Baby Boomers
In reply to the discussion: Wanted urgently: People who know a half century-old computer language [View all]Sloumeau
(2,657 posts)The 1980s. I learned Fortran on punch cards. We were required to take two COBOL classes. COBOL is an excellent language. Because it is rigidly organized, one knows where everything is. Because it was designed to read like English, it is easy to understand even if there is no documentation. The first two high-level languages that were widely used were Fortran and COBOL--Fortran was mostly used by the sciences and COBOL was mostly used for business, and they were both awesome for the time that they were created. They beat the hell out of having to write something in assembly language or machine code. If someone wants to create a simple business program to say, handle timecards or payroll, COBOL is great for that because the code is very understandable, and the common routines for it were written decades ago.
Sure, a lot of things have changed since the 1980s. Computers have about a million times more memory and run about 100,000 times faster. The Windows 10 computer that I am typing on right now has more computing power than a thousand computers from the 1980s. I've learned lots of other languages besides Fortran and COBOL, like RPG, BASIC, Pascal, Assembly Language, Machine Code, C, C++, C#, Java, and on and on, and I've used a hundred different types of computers. It's all writing programming code on machines, and I have been able to do a lot with whatever language that I used on whatever machine that I used.
I don't judge people for the programming language they use. I judge them on their skill at getting things done with whatever language they are using. All code compiles or interprets to machine code, and every language that is quicker to type out is harder to read by someone who did not write the code. There are always tradeoffs.
When one is a memory typist, as I am, one does not care if COBOL makes one type a few more characters, and I would rather debug a rigid language like COBOL than someone's sloppy R, Python, or Javascript code. If Mary Poppins coded, she might choose COBOL. It is the "A place for everything, and everything in its place" language, and it reads so much like English that it is easy to modify. Arithmetic, Algebra, Geometry, Calculus, and Differenitial Equations are all way older than COBOL.

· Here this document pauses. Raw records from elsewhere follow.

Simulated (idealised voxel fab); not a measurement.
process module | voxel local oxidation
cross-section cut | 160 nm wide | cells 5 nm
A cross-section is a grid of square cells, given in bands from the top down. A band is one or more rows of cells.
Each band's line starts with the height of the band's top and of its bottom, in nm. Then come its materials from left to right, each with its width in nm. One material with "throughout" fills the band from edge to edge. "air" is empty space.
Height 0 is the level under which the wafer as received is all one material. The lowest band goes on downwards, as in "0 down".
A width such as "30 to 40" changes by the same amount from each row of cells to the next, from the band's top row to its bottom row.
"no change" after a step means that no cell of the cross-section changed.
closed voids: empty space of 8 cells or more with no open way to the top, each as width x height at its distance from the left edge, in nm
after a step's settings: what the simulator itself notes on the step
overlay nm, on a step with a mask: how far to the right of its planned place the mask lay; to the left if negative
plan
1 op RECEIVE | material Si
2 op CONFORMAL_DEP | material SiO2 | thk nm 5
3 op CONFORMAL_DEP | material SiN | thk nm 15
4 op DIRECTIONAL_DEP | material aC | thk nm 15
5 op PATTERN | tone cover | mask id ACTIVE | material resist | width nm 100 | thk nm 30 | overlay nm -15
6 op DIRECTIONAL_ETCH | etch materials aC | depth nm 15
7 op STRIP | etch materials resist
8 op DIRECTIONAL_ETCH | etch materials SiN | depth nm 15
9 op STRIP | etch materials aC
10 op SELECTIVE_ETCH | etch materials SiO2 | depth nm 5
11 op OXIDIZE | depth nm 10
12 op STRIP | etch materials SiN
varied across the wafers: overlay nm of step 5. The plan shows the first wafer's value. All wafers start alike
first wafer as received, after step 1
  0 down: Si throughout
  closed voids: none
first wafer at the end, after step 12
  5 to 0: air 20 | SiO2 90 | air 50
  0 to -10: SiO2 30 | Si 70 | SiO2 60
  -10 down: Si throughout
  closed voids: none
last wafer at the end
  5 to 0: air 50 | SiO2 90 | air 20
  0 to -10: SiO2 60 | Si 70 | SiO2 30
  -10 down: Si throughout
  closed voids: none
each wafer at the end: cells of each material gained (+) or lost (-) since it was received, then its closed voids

Yet, people still use them to do all kinds of amazing things. COBOL allowed me to create numeric and data strings in 12 dimensions like it was a piece of cake--in the 1980s--on machines that had 1% of the power most kid's cell phones have now. It was brilliantly put together and powerful as hell, and millions of people's parents and grandparents got proper paychecks because of it. Respect the brilliance and elegance that was, and is, COBOL.